A critical element of any cloud security strategy -- and one that needs to be implemented prior to others in many ways -- is inventory discovery and management. As cloud workloads move, they need to be automatically catalogued and tracked within the particular cloud environment they are running in. A bigger challenge is defining what applications and services are running in a hybrid cloud, determining what communications should be allowed, and then maintaining continuous vigilance within all environments as workloads and applications shift and change over time. Most security teams don't have the visibility into their application environments to facilitate this, and many lack the time needed to learn what good behaviors are, as well.
Policies for zero-trust in the cloud
For a zero-trust model to work effectively in the cloud, security and operations teams will need to integrate security policies directly into workload instances both in their data centers and cloud environments. By creating a layer of policy enforcement that travels with workloads wherever they go, organizations have a much stronger chance of protecting data regardless of where the instance runs.
In some ways, this shifts security policy and access control back to the individual instances rather than within the network itself, but hybrid cloud architecture designs don't easily accommodate traditional networking models of segmentation. Dynamic assets like virtual instances -- running on technology like VMware internally or in AWS or Azure -- and containers are difficult to position behind fixed network enforcement points. So, organizations can adopt a zero-trust microsegmentation strategy that only allows traffic to flow between approved systems and connections, regardless of the environment they are in.
An entirely new aspect of strategy for zero-trust in the cloud complements the network focus: identity management and permissions. As all assets in a cloud environment are essentially software-defined objects communicating across a uniform provider backplane, a control plane enforcing identity attributes like privilege allocation and policy works in conjunction with network behaviors and definitions to isolate and control workload interactions. Using tools like instance images and container grouping, along with orchestration tools like Kubernetes or those available from major IaaS and PaaS providers, teams can create affinity policies of trust based on identity and privilege definitions evaluated and enforced by the provider hypervisor and software-defined infrastructure.
How this layer of identity control gets created and enforced is unfortunately specific to the individual provider environment and rarely translates from one environment to another. Where network-based controls can be enforced through a unified approach to access control rules that allow or restrict ports, protocols and services -- and may be enabled with a central firewall appliance or other platform -- identity definitions and policies are usually tailored to the provider since its permissions are specifically tailored to the cloud environment itself.
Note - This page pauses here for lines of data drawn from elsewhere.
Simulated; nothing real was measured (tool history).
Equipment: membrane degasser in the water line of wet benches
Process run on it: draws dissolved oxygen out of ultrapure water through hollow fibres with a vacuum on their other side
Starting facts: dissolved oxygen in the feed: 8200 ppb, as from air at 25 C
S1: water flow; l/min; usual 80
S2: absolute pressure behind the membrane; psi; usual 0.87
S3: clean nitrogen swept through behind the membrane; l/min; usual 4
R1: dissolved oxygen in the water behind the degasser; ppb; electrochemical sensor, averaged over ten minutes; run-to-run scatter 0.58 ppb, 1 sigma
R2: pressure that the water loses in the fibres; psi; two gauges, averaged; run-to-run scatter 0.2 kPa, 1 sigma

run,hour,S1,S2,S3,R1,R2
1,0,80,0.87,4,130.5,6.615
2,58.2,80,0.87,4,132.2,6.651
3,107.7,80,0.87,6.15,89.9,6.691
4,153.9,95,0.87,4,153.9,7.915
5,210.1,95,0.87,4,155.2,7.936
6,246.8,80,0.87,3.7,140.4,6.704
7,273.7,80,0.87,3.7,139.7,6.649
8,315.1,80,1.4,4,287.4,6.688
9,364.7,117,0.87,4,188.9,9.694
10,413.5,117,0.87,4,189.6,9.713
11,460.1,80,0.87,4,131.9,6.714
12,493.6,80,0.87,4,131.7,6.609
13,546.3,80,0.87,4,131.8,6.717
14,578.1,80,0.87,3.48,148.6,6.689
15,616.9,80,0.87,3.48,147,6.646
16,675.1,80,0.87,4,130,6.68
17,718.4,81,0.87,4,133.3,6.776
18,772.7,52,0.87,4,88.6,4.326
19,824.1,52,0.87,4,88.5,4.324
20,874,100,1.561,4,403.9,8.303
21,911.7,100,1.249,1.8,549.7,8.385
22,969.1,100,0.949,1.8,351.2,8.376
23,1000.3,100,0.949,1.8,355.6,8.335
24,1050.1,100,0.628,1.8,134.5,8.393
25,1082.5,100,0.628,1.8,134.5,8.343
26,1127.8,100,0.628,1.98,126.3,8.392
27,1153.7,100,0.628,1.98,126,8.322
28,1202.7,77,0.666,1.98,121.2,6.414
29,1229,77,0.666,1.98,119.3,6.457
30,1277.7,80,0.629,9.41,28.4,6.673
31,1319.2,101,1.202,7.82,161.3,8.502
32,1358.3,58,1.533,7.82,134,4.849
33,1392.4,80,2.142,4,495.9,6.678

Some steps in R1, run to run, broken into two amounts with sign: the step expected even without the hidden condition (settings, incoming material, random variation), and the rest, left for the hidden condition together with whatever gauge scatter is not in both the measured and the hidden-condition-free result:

To achieve a true zero-trust in the cloud model, a combination of network and identity permission policies should be in place, preferably with application behavior profiling enabled. No cloud provider options enable this completely, which may lead some organizations to third-party tools that are usually agent-based and include a separate policy controller that evaluates network, identity and application behaviors and settings when making access control decisions. In the future, this capability will likely get more integrated into individual cloud provider environments, but enabling this for multi-cloud deployments will probably take some time.